95% of the time being a baker is great, the warm ovens mean even during the dead of winter I’m always toasty warm. However we are entering that rare time of year in Britain where the sun decides to show it’s face and when it does my little (non-air conned) bakery becomes a mini sauna.
During this time, when I’m not in the bakery, I refuse to even be near an oven. And that’s when these no knead yogurt flatbreads become my go to meal and snack.

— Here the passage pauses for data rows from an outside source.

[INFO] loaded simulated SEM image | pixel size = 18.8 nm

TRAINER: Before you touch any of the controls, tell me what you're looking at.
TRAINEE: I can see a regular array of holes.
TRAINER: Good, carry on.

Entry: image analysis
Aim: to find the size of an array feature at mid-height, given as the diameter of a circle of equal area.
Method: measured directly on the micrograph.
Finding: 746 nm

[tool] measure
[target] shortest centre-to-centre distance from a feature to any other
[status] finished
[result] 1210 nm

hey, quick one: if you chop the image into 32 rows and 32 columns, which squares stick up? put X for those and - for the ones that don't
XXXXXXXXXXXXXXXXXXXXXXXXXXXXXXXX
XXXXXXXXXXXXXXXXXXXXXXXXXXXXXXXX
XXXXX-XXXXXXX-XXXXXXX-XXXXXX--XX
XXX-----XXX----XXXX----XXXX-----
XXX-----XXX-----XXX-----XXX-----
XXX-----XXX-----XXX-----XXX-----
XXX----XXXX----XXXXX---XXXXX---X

You can flavour the flatbread dough with whatever you fancy (garlic, chilli, coriander) or just keep them plain. They are the perfect fluffy side to any meal.
Ingredients
500g white bread flour
3g dried yeast (half a tsp)
7g salt
1/2 tbsp honey
50g plain yogurt
300ml water
1-2 tsp whatever you fancy (I add chilli flakes but you could add garlic, coriander, paprika, marmite etc)
Method
1) Pour all your ingredients into a large mixing bowl and with either a spoon or your hands, mix into a shaggy dough. Pop a cover over the top and leave for 3 hours. The dough can also be stored in the fridge for up to two days.
2) Tip the dough out onto a floured surface and divide into 8-10 pieces. Rest for 10 minutes. Then flatten and roll into disks, as thick or thin as you like.
3) Heat a frying over a medium heat, dry fry each flatbread for 2-3 minutes on each side until golden. Eat fresh or store wrapped in a tea towel.
Those are lovely and fluffy ! Adding to my bake list - your recipes are both delicious and easy to understand!